A versatile field of outdoor activities
—You’re an immigrant in Kochi, Mr. Ono. How do you like living here?
Ono It’s great. The best part is that now I have time to spend with my son. I came here on pure intuition, and it turned out to be the right move. The people of Kochi are cheerful, good people regardless of age or generation. On principle, they are keen to embrace new challenges and suggestions. Also, the food is so good that I’ve been gaining weight steadily since I moved.
—And you’re originally from Kochi, Mr. Nakagami, and Mr. and Mrs. Takahashi. Have you ever thought about living somewhere else?
Kota Takahashi I have never thought about leaving Kochi to begin with. I love the nature, and above all, I love the atmosphere. After graduating from university, I sought a job at a mountain hut and moved to Nagano for about five years. But my mind was made up from the start that I would eventually come back.
Nakagami After going surfing up and down Japan and across the globe, I’ve found that nothing beats the waves at the mouth of the Niyodo River. They’re really the best in the world. And Kochi is not only rich in nature, but it’s also rich in people. If I were to set surfing aside and take a fresh look around, there is always a new attraction to rediscover. Life in Kochi has been good to me. At the moment, I have no need for other options.
—What outdoor activities do you enjoy?
Nakagami I started surfing at the age of sixteen and really immersed myself in it after graduating from high school. Right now I run my own restaurant, so I surf during the day and work at night. In the autumn and winter, I also go mountain climbing. The Ishizuchi Mountain Range is my favorite. I especially like climbing Mt. Miune from the Kochi Prefecture side. It’s home to the most dynamic nature in Kochi.
Kota Takahashi I like Mt. Miune too. I have also gone climbing up and down the country, but my favorite in the whole of Japan is still the ridge between Mt. Miune and Mt. Tsurugi. The best time is on a night with a full moon. Nowadays, my activities center around our pet dog. Together, we go camping and walk the Tosa Salt Road—the 30-kilometer-long trade route between the old salt production region and the hinterland. It’s a lot of fun. There are always new local discoveries.

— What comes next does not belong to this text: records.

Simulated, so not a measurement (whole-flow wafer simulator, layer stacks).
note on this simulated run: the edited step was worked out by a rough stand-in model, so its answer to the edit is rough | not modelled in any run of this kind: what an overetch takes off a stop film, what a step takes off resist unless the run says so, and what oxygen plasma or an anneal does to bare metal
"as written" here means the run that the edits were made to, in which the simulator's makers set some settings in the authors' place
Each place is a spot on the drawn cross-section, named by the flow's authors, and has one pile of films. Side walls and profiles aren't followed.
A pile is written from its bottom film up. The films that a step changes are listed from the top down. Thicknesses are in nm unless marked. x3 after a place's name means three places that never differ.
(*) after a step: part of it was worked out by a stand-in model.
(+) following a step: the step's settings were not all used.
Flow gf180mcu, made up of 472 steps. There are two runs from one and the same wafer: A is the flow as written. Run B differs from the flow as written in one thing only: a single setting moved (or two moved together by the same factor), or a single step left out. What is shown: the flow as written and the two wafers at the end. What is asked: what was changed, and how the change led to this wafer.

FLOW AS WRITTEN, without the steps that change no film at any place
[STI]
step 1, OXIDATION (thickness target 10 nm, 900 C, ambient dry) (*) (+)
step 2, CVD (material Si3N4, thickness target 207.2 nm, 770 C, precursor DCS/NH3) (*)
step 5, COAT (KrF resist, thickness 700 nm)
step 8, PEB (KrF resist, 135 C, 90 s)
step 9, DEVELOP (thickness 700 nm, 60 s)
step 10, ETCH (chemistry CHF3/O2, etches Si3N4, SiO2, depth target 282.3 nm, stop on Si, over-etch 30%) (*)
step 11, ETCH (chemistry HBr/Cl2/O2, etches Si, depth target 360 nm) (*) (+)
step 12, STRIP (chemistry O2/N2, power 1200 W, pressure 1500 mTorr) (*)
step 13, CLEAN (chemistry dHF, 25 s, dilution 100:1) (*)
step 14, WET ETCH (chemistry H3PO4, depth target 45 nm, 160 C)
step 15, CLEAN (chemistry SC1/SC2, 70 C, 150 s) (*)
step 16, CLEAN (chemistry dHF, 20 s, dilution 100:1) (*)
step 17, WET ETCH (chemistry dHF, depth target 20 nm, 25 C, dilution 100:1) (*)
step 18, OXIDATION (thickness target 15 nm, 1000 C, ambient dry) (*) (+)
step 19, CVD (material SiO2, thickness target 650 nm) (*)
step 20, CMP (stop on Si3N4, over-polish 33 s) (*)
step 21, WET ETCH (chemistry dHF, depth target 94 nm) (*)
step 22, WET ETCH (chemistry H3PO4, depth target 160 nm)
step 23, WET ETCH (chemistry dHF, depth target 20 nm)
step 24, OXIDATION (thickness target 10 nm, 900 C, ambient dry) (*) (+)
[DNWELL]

Kyoko Takahashi Recently, we also started fishing. That’s my favorite activity. We moved to a place only a 15-minute drive to the coast. So we finish work, go night fishing in the ocean, and have our catch for breakfast the next morning. Fishing has become something of a daily ritual.
Ono My son is still small, and we live right by the Niyodo River, so playing in the river is our daily routine during the summer. The Niyodo River is an attractive location for bicycle touring, too. My previous job took me to famous touring courses in the East Kanto region, but there was seldom a place where life along a single river basin was so diverse. Along the Niyodo River you find sake breweries and the homes of fishermen, and yet none of that takes away from the amazing clarity of the water. The Niyodo offers a nice variety of riverscapes. And thanks to this river and the ocean and the mountains, Kochi is a versatile field of outdoor activities. I hear there are notable bouldering spots too.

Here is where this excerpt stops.